How is that Fair?
Let’s talk about finding out a friend or loved one is pregnant while you are trying -unsuccessfully- to have a baby yourself. What a wave of emotions.
First and foremost, I was jealous. Then, I was hurt. WHY do they get a baby while we still are getting negative pregnancy tests?!
Every time I find out someone else is having a baby there is a dark gray cloud hanging over my head for a few days as I throw myself a little pity party. Now, of course I am speaking from my own personal experience only, however, after talking to a few women who have had miscarriages or have been trying for YEARS to have a baby themselves with no luck, I found this is a really common feeling. I wish I would have had someone to tell me this before hand so I wouldn’t have felt like such a bad friend/person.
The first time my husband told me his coworker’s wife was pregnant I was a HOT MESS. Not only did I feel like garbage because they were getting something that I so desperately wanted but she already had kids, why does she get more after we lost ours? Not my most logical thought, but then again, I was thinking emotionally, not logically.
It took a few days but eventually I chilled out a little bit, “it’s okay” I told myself, “we will have a baby when the time is right.” I repeated this over and over again trying to make it sink it. I thought it worked until I found out they were having twins. TWINS?!
How. The. F. Is. That. Fair.
Oh, that’s right. This is real life we are talking about. When is life always fair? The fact of the matter is this couple deserves a child just as much as anybody else. I shouldn’t get all self absorbed and upset because they get what I want… but that’s the logical way to think, I am thinking emotionally.
When I found out a dear friend of mine was pregnant, she was 7 weeks, she has heard the heartbeat and it is her first pregnancy. I knew that she and her husband had been trying for a few months and I told myself she was going to get pregnant first, hoping that by preparing myself a little bit it would be a little easier. Once again; I planned, God laughed. Trying to prep myself for this didn’t make it any easier, I was still so upset that someone else had what I wanted. It sort of goes back to your toddler years. You see what your classmate/friend has and you see how much they are enjoying themselves so you walk over and you take what they have. The only difference here is I can’t take what they have. What happens when you tell a toddler “no”? Well, it’s the same thing that happened to me finding out that a friend was getting what I felt I deserved. Tears, some screaming and a lot of frustration.
After a few days of letting it sink in that my friend was going to have a baby, I found myself getting excited. I already had the perfect gift idea and I thought of a onesie that I had bought for my baby, James, before we lost him and I was about to order a matching one for my friend’s new bundle of joy when I stopped. I have been here all before. But I still lost my baby.
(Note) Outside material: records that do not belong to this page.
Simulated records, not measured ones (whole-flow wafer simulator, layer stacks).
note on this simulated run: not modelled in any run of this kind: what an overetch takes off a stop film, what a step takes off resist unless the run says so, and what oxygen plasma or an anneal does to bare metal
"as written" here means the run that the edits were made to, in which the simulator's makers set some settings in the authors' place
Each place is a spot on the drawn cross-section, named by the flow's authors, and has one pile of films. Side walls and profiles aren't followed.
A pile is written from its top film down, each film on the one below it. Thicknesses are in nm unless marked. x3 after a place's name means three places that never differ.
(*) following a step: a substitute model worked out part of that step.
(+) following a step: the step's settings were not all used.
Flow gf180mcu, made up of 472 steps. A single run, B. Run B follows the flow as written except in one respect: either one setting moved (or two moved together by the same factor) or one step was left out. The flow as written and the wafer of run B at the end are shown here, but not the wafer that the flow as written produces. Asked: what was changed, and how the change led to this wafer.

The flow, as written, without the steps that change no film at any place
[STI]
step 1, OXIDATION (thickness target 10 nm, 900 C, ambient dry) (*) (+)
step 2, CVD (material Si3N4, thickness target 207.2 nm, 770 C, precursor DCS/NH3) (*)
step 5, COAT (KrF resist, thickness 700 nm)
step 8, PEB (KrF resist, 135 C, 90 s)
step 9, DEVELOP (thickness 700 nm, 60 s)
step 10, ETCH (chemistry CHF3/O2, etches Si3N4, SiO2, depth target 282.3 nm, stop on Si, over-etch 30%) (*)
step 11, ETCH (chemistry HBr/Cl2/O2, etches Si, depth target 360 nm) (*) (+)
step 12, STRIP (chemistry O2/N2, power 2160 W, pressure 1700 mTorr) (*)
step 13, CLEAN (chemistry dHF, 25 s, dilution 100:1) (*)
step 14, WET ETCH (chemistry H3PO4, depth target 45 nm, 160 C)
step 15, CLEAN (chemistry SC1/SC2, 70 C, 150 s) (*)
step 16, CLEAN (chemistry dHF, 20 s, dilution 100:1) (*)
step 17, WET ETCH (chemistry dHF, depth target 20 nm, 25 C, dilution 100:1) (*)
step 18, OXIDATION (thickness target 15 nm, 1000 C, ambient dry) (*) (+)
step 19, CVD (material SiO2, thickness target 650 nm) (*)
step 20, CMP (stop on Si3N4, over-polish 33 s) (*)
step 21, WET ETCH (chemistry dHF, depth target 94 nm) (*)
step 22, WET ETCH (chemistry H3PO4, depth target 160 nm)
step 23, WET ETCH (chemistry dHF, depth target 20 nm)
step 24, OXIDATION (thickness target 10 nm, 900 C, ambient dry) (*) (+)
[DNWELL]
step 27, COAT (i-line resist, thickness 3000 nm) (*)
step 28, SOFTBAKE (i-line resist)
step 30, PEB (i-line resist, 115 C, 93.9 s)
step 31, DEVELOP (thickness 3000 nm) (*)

Suddenly, this anger and jealousy I felt evaporated and was replaced with fear and anxiety for my friend. I pray that she does not go through what I had to go through but the reality is, she still could. Right now, I am anxiously awaiting for her 2nd trimester so I can really begin to celebrate this baby that will be born just a week after my own birthday (hopefully, on my birthday, then that baby is going to be SPOILED!) Being realistic, I’m sure when she gets past the first trimester and she is out of the insanely large miscarriage window, the jealousy will come back. It’s a very natural feeling to experience, but that doesn’t make it a fun feeling to experience. It still makes you feel like a bad friend and person.
My husband was really sweet both times when I instantly started crying after finding out that someone else was having a baby before me. I was pissed off, I was sad and I was confused. Why is it so difficult to get pregnant? It wasn’t this hard the first time. He hugged me, told me it was okay to be jealous and upset and made a little joke to make me laugh. He knew exactly what I needed in that moment. However, no matter how amazing my husband is, he isn’t with me 24/7 (as much as I wish he was), he can’t be there to wipe away all my tears and tell me a silly little joke every time I need a pick me up. Also, as much as he may try, he just doesn’t understand what it feels like to carry around your child in your belly only to lose them before they are even born, he just can’t understand it. Just like how I don’t get what it feels like to see my loved one go through a miscarriage, to feel helpless when all you can offer is a hug and an “I’m sorry.”
What I needed and what I didn’t have was to have a friend or perhaps even a stranger be able to sit beside me and say “Yep. I know exactly how you feel. Finding out she gets a baby when you don’t; you feel like punching a hole in the wall, don’t you?” I needed to know that what I was feeling was normal and I wasn’t crazy. I needed to know that I wasn’t alone.
Maybe you just lost a baby. Maybe you lost a baby 5 years ago or 20 years ago, maybe it was even 40 years ago but you don’t ever talk about it. I bet you think about it. Maybe not everyday or perhaps not even very often but do you think about that baby that you loved and lost? Would having someone who has been where you have been being there to support you made it any easier for you? Maybe you can be that person for someone else, all you have to do is share your story. Easier said than done, right?